You can pass StringComparer.InvariantCultureIgnoreCase to the GroupBy extension method.

var result = source.GroupBy(a => new { a.Column1, a.Column2 }, 
                StringComparer.InvariantCultureIgnoreCase);

Or you can use ToUpperInvariant on each field as suggested by Hamlet Hakobyan on comment. I recommend ToUpperInvariant or ToUpper rather than ToLower or ToLowerInvariant because it is optimized for programmatic comparison purpose.



回答2:

I couldn't get NaveenBhat's solution to work, getting a compile error:

The type arguments for method 'System.Linq.Enumerable.GroupBy(System.Collections.Generic.IEnumerable, System.Func, System.Collections.Generic.IEqualityComparer)' cannot be inferred from the usage. Try specifying the type arguments explicitly.

To make it work, I found it easiest and clearest to define a new class to store my key columns (GroupKey), then a separate class that implements IEqualityComparer (KeyComparer). I can then call

var result= source.GroupBy(r => new GroupKey(r), new KeyComparer());

The KeyComparer class does compare the strings with the InvariantCultureIgnoreCase comparer, so kudos to NaveenBhat for pointing me in the right direction.

Simplified versions of my classes:

private class GroupKey
{
    public string Column1{ get; set; }
    public string Column2{ get; set; }

    public GroupKey(SourceObject r) {
        this.Column1 = r.Column1;
        this.Column2 = r.Column2;
    }
}

private class KeyComparer: IEqualityComparer<GroupKey>
{

    bool IEqualityComparer<GroupKey>.Equals(GroupKey x, GroupKey y)
    {
        if (!x.Column1.Equals(y.Column1,StringComparer.InvariantCultureIgnoreCase) return false;
        if (!x.Column2.Equals(y.Column2,StringComparer.InvariantCultureIgnoreCase) return false;
        return true;
        //my actual code is more complex than this, more columns to compare
        //and handles null strings, but you get the idea.
    }

    int IEqualityComparer<GroupKey>.GetHashCode(GroupKey obj)
    {
        return 0.GetHashCode() ; // forces calling Equals
        //Note, it would be more efficient to do something like
        //string hcode = Column1.ToLower() + Column2.ToLower();
        //return hcode.GetHashCode();
        //but my object is more complex than this simplified example

    }
}


回答3:

I had the same issue grouping by the values of DataRow objects from a Table, but I just used .ToString() on the DataRow object to get past the compiler issue, e.g.

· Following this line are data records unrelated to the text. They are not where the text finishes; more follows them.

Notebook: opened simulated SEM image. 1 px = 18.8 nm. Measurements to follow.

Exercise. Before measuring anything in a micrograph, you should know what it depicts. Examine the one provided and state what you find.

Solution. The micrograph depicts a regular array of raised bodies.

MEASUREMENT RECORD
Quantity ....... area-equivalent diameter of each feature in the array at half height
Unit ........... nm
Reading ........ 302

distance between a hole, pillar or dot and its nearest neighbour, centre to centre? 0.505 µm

MyTable.AsEnumerable().GroupBy(
    dataRow => dataRow["Value"].ToString(),
    StringComparer.InvariantCultureIgnoreCase)

instead of

MyTable.AsEnumerable().GroupBy(
    dataRow => dataRow["Value"],
    StringComparer.InvariantCultureIgnoreCase)


回答4:

I've expanded on Bill B's answer to make things a little more dynamic to avoid "hardcoding" the column properties in the GroupKey and IQualityComparer<>.

private class GroupKey
    {
        public List<string> Columns { get; } = new List<string>();

        public GroupKey(params string[] columns)
        {
            foreach (var column in columns)
            {
                // Using 'ToUpperInvariant()' if user calls Distinct() after 
                // the grouping, matching strings with a different case will 
                // be dropped and not duplicated
                Columns.Add(column.ToUpperInvariant());
            }
        }

    }

    private class KeyComparer : IEqualityComparer<GroupKey>
    {

        bool IEqualityComparer<GroupKey>.Equals(GroupKey x, GroupKey y)
        {
            for (var i = 0; i < x.Columns.Count; i++)
            {
                if (!x.Columns[i].Equals(y.Columns[i], StringComparison.OrdinalIgnoreCase)) return false;
            }

            return true;
        }

        int IEqualityComparer<GroupKey>.GetHashCode(GroupKey obj)
        {
            var hashcode = obj.Columns[0].GetHashCode();

            for (var i = 1; i < obj.Columns.Count; i++)
            {
                var column = obj.Columns[i];
                // *397 is normally generated by ReSharper to create more unique values
                // So I added it here, it's technically not required
                hashcode = (hashcode * 397) ^ (column != null ? column.GetHashCode() : 0);
            }

            return hashcode;
        }
    }

Usage:

var result = source.GroupBy(r => new GroupKey(r.Column1, r.Column2, r.Column3), new KeyComparer());

This way, you can pass any number of columns into the GroupKey constructor.